Researchers are making progress on energy harvesting technologies and are identifying where improvements are needed.
Editor’s Note: I had a phone conversation with prominent energy harvesting researcher Dr. Shashank Priya, Virginia Tech, about the status of kinetic energy harvesting technology. My goal was to get a sense of where the research sits currently, and what we can look forward to in the future. Following that conversation, I put together a few questions. Here are Dr. Priya’s responses:
1. I’m interested in your assessment of the commercial viability of kinetic energy harvesting.
How far away are we from successfully commercializing the technology “somewhere”?
Kinetic energy harvesting prototypes have been demonstrated by several research laboratories and large companies, such as Exelis Inc. There are a variety of platforms where this technology is being targeted, such as trains, aircrafts and buildings for powering the wireless sensor nodes, surveillance components and health monitoring systems. A lot of progress has also been made on water flow energy harvesting systems, and they should find deployment for remote monitoring applications.
What markets and applications are most likely to be (or will continue to be) early adopters?
Wireless sensor nodes, surveillance components, and health monitoring systems are the prime applications for platforms such as buildings, automobiles, trains, aircraft and ships.
What could happen in the research (what would be “breakthrough”) that could change the picture?
There are two main metrics that need to be improved: power density and bandwidth. In order to do so, more research needs to be conducted on improving the material performance and implementation of these material architectures on the desired substrates. In addition, research is required to further the design of low frequency structures, non-linear concepts and efficient circuits.
2. You mentioned that the way in which a photovoltaic material is used with a substrate can be quite different. (Obviously, the placement is less of an issue, as long as it can collect light.) You also mentioned that for kinetic energy harvesting, “There are only certain places where you will get stress, which you have to have.” Explain how research is addressing this challenge.
For maximum power transfer, the harvester needs to operate at the resonance. However, as we scale down the size of harvester the resonance frequency continues to increase. Thus, the challenge has been to design structures on the size of a few mm in diameter exhibiting resonance frequency in the range of 10–100 Hz. This is the desired frequency range for most of the kinetic energy harvesters.

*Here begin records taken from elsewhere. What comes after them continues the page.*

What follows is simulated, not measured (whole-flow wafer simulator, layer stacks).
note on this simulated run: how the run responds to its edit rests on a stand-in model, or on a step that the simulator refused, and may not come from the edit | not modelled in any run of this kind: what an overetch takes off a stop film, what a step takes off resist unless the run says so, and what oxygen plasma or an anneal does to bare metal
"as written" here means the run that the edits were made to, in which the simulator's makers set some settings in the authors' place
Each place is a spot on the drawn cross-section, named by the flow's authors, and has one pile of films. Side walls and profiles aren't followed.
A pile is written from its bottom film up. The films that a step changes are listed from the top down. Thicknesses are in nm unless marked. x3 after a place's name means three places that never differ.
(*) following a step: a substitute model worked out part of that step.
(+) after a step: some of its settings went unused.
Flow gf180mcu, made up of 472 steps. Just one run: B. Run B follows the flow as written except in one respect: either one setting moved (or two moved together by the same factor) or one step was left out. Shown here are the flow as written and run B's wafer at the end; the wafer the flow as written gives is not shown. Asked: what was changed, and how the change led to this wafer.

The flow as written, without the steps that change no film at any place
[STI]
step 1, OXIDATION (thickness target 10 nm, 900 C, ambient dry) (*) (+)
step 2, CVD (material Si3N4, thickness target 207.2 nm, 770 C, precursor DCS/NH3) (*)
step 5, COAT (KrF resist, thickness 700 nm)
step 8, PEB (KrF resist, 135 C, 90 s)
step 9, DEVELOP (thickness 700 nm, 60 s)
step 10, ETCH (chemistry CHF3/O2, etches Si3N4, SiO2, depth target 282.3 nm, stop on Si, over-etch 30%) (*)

The second factor that controls the magnitude of power is volume of the active material. Maximizing the active material volume, while meeting the other structural criterion, such as mechanical strength, resonance frequency and volume of the device, has been another challenge. Depending upon the mechanism, such as piezoelectric, electromagnetic or electrostatic, the operation mode and structure of the harvester is critical in gaining higher efficiencies.
Research has been conducted on all these fronts. Our own results show that arc-shaped beams arranged in a spiral-type configuration are able to lower the resonance frequency dramatically. By designing non-linear structures in both electromagnetics and piezoelectrics, higher bandwidth has been obtained. New processes such as aerojet deposition and 3D printing allow thicker films to be grown on the desired substrates with reduced patterning steps. As this progress continues and university and industry partnerships are built, we will start to see practically relevant solutions.
3. What methods/systems/processes have proven to be the most promising?
It depends upon the mechanism. For example, in electromagnetics, four-bar structures and double-magnet levitation-based harvesters have shown good results. In piezoelectric systems, non-linear cantilever-based structures have provided good bandwidth and power density. Advanced manufacturing techniques are going to be highly relevant in mass manufacturing of these structures, as it requires complex heterogeneous assembly across varying length scales.
4. How are textile substrates (or textiles, generally, because there are conductive fibers that can be woven into e-textiles) figuring into the research? There are textile properties—lightweight, flexible, wearable—that can be engineered using a variety of materials – but maybe I’m missing others that are important?
Kinetic energy harvesting from textiles is a bit more complicated as one has to develop harvesting architectures within the conformal package. Mostly these architectures are off-resonance devices that rely on simple bending or stress pulses. This presents a challenge in designing circuits that can efficiently transfer the generated electric energy into storage components, such as a capacitor or battery. Macrofiber composites and metal–MEMS (micro-electro-mechanical systems) are some approaches that have been experimented with. However, going forward, more research is required on developing nanoscale-based approaches, such as core-shell magnetoelectric fibers, self-poled structures and on developing flexible energy harvesting circuits with high efficiency.
5. There’s quite a lot of interest in the fashion and design world in kinetic energy harvesting. How might this world and the world of industrial applications intersect? Is there much sharing of research?
Kinetic energy harvesting refers to the conversion of dynamic stresses into electric signal. Kinetic energy harvesters mostly utilize the same principles on smaller or larger scales. However, most of the large-scale systems are based upon electromagnetics and use either a moving magnet-coil arrangement or an electromagnetic generator. At small scales we have many choices for kinetic energy harvesting, such as piezoelectric, electrostatic, electrets, elastomers and electromagnetics.
This research area is continuously growing and organizations such as the National Science Foundation Industry – University Collaborative Research Center “Center for Energy Harvesting Materials and Systems” (CEHMS) are providing avenues for transition from laboratory development into industry.